Subjects: Social Studies

Grade: 2nd

Duration: 3-4 class periods - 45 minute each

Overview: Students learn about the culture and traditions of Japan, learning a Japanese fishing folk dance, and writing and dancing their own “Big Fish Tales” using the format of tall tale.

Standards and Objectives

Body awareness

Investigating - The student identifies and demonstrates the dance elements of time, space, and energy.

Creating - The student understands and demonstrates choreographic principles and processes in the art form of dance.

Students will locate and learn about Japan and Japanese fish.



Introduce the facts about Japan. The continent of Asia has a island just off the mainland, It is the country Japan.

What is an Island?



Japan has a great respect of the ocean because 60% of it’s food, economy comes from the ocean. It is also a source of great natural disaster like tsunamis, earthquakes, and storms. Teach the folk dance Soran Bushi.


Explore the dynamics of the Japan and the ocean through weather, earthquakes etc.

Dance a earthquake - Have half the class build a city landscape with sky scrapers, houses, streets and pathways. The other half dances through the open spaces.
  • Call out earthquake everyone vibrates and shakes where they are then crumbles into new overlapping balanced and off balanced shapes. The dance group then moves slowly through the space.
  • Tsunami - earth quake - the force of the land shift pulls the water back with each wave (running forward leaping rolling and pulling back) until everyone goes altogether crashes on the beach and creates overlapping balanced and off balanced shapes.



Show the class pictures of the Tokyo fish market. Point out the size of fish. Ask them to bring in a fish that size by hand. Give an example of a Big Fish Story… “you should have seen it. It was THIS BIG!!!’

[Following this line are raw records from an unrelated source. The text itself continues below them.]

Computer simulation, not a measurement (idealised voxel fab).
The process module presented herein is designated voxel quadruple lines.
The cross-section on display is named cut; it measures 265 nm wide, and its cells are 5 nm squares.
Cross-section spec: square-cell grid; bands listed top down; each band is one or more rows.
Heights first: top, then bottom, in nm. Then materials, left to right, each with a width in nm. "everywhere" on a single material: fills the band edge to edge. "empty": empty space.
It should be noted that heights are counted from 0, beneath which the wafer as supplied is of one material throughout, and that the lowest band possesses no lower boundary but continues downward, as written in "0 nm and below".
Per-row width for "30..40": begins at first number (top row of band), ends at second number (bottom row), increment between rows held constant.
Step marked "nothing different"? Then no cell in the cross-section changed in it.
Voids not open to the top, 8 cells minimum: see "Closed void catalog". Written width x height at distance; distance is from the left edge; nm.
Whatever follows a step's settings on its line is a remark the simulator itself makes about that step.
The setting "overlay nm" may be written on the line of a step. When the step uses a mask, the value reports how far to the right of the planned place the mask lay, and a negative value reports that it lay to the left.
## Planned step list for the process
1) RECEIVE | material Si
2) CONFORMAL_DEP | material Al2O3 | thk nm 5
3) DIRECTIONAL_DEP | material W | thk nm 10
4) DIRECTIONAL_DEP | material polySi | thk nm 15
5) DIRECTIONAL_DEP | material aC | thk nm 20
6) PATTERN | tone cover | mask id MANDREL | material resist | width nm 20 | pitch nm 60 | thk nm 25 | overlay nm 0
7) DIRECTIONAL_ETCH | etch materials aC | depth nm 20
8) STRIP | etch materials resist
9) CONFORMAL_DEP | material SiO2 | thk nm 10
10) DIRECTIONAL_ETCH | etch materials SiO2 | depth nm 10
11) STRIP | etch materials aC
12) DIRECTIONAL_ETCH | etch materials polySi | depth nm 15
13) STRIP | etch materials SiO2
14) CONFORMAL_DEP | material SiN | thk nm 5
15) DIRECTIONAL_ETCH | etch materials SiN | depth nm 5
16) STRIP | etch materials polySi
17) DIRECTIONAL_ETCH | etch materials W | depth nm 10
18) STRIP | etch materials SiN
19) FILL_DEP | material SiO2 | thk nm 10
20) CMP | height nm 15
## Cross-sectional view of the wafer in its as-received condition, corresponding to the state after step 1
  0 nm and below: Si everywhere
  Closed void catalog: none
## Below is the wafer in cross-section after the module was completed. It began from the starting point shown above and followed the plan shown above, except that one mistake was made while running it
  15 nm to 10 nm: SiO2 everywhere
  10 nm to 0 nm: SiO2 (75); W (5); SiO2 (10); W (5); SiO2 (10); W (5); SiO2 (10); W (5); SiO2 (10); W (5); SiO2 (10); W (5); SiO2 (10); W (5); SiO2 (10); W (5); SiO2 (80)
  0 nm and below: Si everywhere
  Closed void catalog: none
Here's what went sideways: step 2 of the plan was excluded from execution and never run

Using the idea of exaggeration, earthquakes, and tsunamis write as a class a “Big Fish Story” and dance it.

Story Checklist:

  1. Creature/fish has to have human or magical characteristics
  2. Everything has to be exaggerated with lots of descriptive detail
  3. Must include tsunami and/or earthquake
  4. Stop at before the ending/resolution

After exploring dancing/choreographing the story - Have students predict their own endings for the story.

Divide students up in groups and have them write their own ending to the story. Perform their versions in front of the class.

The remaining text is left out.